Enable strategic data quality management with AWS Glue DQDL labels

Organizations increasingly depend on trusted, high-quality data to drive analytics, regulatory reporting, and operational decision-making. When data quality issues go undetected, they can lead to inaccurate insights, stalled initiatives, and compliance gaps that directly affect business outcomes. As data volumes grow and pipelines become more distributed, maintaining consistent data quality across teams and data domains becomes progressively more challenging.

You can address these challenges with AWS Glue Data Quality by providing automated, rule-based data validation across datasets in the AWS Glue Data Catalog and within AWS Glue ETL pipelines. With the Data Quality Definition Language (DQDL), you can author both straightforward and advanced validation rules to detect data quality issues early in the lifecycle, before they reach downstream applications or analytics environments.

In this post, we highlight the new DQDL labels feature, which enhances how you organize, prioritize, and operationalize your data quality efforts at scale. We show how labels such as business criticality, compliance requirements, team ownership, or data domain can be attached to data quality rules to streamline triage and analysis. You’ll learn how to quickly surface targeted insights (for example, “all high-priority customer data failures owned by marketing” or “GDPR-related issues from our Salesforce ingestion pipeline”) and how DQDL labels can help teams improve accountability and accelerate remediation workflows.

Managing complex data quality rules across teams and use cases

As organizations advance in their data quality programs, a few rules often grow into hundreds or thousands maintained across many teams and business domains. Take the example of AnyCompany, a large retail organization with multiple data teams managing customer, product, and sales data across different business units. These teams run a variety of data quality rules, including weekly customer checks, daily product validations, frequent sales checks, and monthly compliance reviews, with different naming patterns, schedules, and response processes. This creates a fragmented, hard-to-navigate system where teams operate in isolation and data quality practices become inconsistent.

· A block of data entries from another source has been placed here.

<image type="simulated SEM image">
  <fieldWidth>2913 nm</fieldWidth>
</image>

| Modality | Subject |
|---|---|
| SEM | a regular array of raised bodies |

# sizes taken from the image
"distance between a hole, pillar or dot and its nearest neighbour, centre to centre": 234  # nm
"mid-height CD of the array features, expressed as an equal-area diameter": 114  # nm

The challenge lies in the volume of rules and the lack of organizational context around them. When dozens of data quality rules pass or fail, teams still lack clarity on ownership, urgency, or business impact. This slows incident response, limits executive insight, and complicates resource planning. To move from technical monitoring to strategic value, organizations need a unified structure that connects data quality rules to teams, domains, and priorities, bringing essential business context to data quality operations.

Metadata-driven rule organization

AWS Glue DQDL labels address organizational challenges because you can attach custom metadata to data quality rules, transforming anonymous validations into contextually rich, business-aware checks. Labels work as key-value pairs attached to individual rules or entire rule sets, and you can organize quality operations around business dimensions such as team ownership, criticality, frequency, and regulatory requirements, as in the case of the AnyCompany example. When a rule fails, you immediately identify what failed, who should respond, how urgent it is, and which business area is affected, whether it’s the marketing department tracking email completeness with daily frequency tags, compliance teams monitoring age verification with regulation labels, or the finance team validating payment data with high-criticality markers.

Labels integrate with existing DQDL syntax without requiring changes to current rule definitions, working consistently across AWS Glue Data Quality execution contexts. The feature’s flexibility supports organizational taxonomies from cost centers and geographic regions to data sensitivity levels and service-level agreement (SLA) requirements with single rules carrying multiple labels simultaneously for sophisticated filtering and analysis. Labels appear in the outputs, including rule outcomes, row-level results, and API responses, so organizational context travels with quality results whether you’re troubleshooting failures, analyzing trends in Amazon Athena, or building executive dashboards in Amazon Quick Sight.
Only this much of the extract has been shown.